Ingraham’s Resignation Delayed Through August
Ingraham had previously said he would resign effective Thursday, July 19, the anniversary of his first election to the House in 1977.
But The Guardian has learnt that while he will hand in his resignation letter this morning, that resignation will not take effect until the end of August.
A delay in his resignation would allow Greg Gomez — the Free National Movement’s preferred pick to run in the North Abaco by-election — to sort out his residency issue.
On Sunday, FNM Leader Dr. Hubert Minnis confirmed that Gomez does not yet meet the constitutional requirement to run for public office.
Gomez lived in the United States up until August 2011, according to Minnis.
According to the constitution, a person who is eligible to be elected to the House of Assembly must have been an ordinary resident of The Bahamas “for a period of not less than one year immediately before the date of his nomination for election”.

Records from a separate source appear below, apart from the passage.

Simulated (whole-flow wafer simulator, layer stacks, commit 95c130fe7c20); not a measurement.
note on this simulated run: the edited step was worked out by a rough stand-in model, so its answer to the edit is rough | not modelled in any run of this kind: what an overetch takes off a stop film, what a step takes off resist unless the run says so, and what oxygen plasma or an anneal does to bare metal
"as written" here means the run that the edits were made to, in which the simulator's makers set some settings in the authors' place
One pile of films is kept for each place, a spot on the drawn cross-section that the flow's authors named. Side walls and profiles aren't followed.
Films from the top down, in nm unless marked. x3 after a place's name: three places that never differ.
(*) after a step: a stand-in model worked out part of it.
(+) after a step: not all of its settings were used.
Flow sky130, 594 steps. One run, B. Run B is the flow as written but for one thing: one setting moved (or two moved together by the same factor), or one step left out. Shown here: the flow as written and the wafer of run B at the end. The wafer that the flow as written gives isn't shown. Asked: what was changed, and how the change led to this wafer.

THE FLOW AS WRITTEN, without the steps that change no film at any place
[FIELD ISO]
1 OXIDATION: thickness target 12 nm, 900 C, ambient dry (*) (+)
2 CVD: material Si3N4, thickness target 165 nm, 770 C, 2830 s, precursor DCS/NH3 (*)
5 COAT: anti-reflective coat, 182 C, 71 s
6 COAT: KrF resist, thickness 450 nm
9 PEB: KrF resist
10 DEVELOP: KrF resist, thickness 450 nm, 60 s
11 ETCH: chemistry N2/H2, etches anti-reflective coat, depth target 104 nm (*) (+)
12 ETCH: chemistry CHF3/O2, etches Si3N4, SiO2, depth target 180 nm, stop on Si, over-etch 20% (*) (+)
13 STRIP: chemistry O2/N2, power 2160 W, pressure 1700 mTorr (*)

The delayed resignation could provide Ingraham an opportunity to attend Parliament again and even make a farewell address as former Prime Minister the late Sir Lynden Pindling did in 1997.
The delayed resignation could also impact Prime Minister Perry Christie’s plan to hold a referendum on gambling before the end of the year.
Christie said recently that the timing of that referendum will be impacted by Ingraham’s resignation because a by-election would take priority over the referendum.
Ingraham served for 19 nonconsecutive years as leader, the longest term in the history of the FNM.